Rand 116 … Still Challenging Traditions

Today is the 116th anniversary of the birth of novelist and philosopher Ayn Rand. Interestingly, on Sunday, the New York Times Book Review published an Alan Wolfe-penned essay on Benjamin M. Friedman’s book, Religion and the Rise of Capitalism. Amazingly, Wolfe took aim at Friedman’s attempts to connect free markets to religion and the Protestant work ethic (something for which Max Weber is most famous).

This is from Wolfe’s review:


For one thing, this book is mistitled; its overwhelming concentration is on only one religion, the Protestant one. You will not find a discussion here of the two great papal encyclicals, “Rerum Novarum” and “Quadragesimo Anno,” that form the basis of Catholic social teaching. By confining himself mostly to the Protestant countries of England, Scotland and Holland, Friedman, for all his range, narrows his focus too much.

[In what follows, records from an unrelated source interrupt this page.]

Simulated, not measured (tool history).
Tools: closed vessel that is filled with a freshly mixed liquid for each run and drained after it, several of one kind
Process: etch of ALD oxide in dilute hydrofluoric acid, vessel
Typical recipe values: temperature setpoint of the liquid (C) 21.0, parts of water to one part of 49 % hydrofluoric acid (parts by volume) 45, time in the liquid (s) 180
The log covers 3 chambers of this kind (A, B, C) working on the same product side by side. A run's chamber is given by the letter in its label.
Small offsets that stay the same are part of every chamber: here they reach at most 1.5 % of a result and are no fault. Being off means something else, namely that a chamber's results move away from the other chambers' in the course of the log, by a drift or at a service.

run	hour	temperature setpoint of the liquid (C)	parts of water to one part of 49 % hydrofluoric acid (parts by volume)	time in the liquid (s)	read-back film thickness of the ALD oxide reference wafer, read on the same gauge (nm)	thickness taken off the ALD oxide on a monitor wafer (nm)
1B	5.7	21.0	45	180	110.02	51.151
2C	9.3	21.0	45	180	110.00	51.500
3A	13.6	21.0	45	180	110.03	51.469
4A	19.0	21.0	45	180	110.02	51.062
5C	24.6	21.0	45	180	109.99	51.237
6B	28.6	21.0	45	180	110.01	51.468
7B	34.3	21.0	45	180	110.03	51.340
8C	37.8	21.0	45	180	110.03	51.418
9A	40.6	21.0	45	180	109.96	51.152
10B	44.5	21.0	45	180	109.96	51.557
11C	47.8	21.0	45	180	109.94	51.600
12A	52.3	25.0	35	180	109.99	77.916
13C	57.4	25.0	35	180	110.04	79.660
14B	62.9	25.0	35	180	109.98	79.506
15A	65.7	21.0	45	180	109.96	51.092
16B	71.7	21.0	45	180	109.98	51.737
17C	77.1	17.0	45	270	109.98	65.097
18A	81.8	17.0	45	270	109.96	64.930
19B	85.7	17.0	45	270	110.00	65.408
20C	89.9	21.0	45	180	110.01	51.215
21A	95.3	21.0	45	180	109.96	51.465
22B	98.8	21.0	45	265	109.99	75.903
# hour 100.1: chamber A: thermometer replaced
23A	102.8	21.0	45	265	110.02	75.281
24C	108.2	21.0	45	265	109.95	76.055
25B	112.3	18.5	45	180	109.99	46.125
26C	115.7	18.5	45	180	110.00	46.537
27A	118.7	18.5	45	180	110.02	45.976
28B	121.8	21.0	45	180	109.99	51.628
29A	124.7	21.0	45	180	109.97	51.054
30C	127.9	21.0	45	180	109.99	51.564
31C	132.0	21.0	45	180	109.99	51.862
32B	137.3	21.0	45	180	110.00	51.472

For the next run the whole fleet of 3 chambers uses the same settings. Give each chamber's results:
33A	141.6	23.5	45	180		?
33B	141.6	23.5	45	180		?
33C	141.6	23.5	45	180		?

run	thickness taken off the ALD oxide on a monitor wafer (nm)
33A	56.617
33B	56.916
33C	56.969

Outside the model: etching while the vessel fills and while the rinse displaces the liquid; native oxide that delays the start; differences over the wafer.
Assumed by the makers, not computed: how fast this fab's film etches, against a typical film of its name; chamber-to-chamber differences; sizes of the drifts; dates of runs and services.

What is more, economics and theology may have intertwined in the past, but they rarely do now. If anything, someone could write a contemporary work, surely shorter than this one, on atheism and the resurgence of free-market economics. The 19th-century economic thinkers Herbert Spencer and William Graham Sumner, both influenced more by Darwin than Calvin, were quite hostile to religion. The 20th century’s most widely read advocate for laissez-faire, Ayn Rand, was a militant nonbeliever. Milton Friedman, who needs no identification, was Jewish by birth but nonobservant. The story so brilliantly told by the author, it would seem, has reached its end.

A provocative observation that places Rand’s take on free markets (and the work of others in the classical liberal and contemporary libertarian movement) outside the religious context to which it has often been wedded by conservative thinkers especially.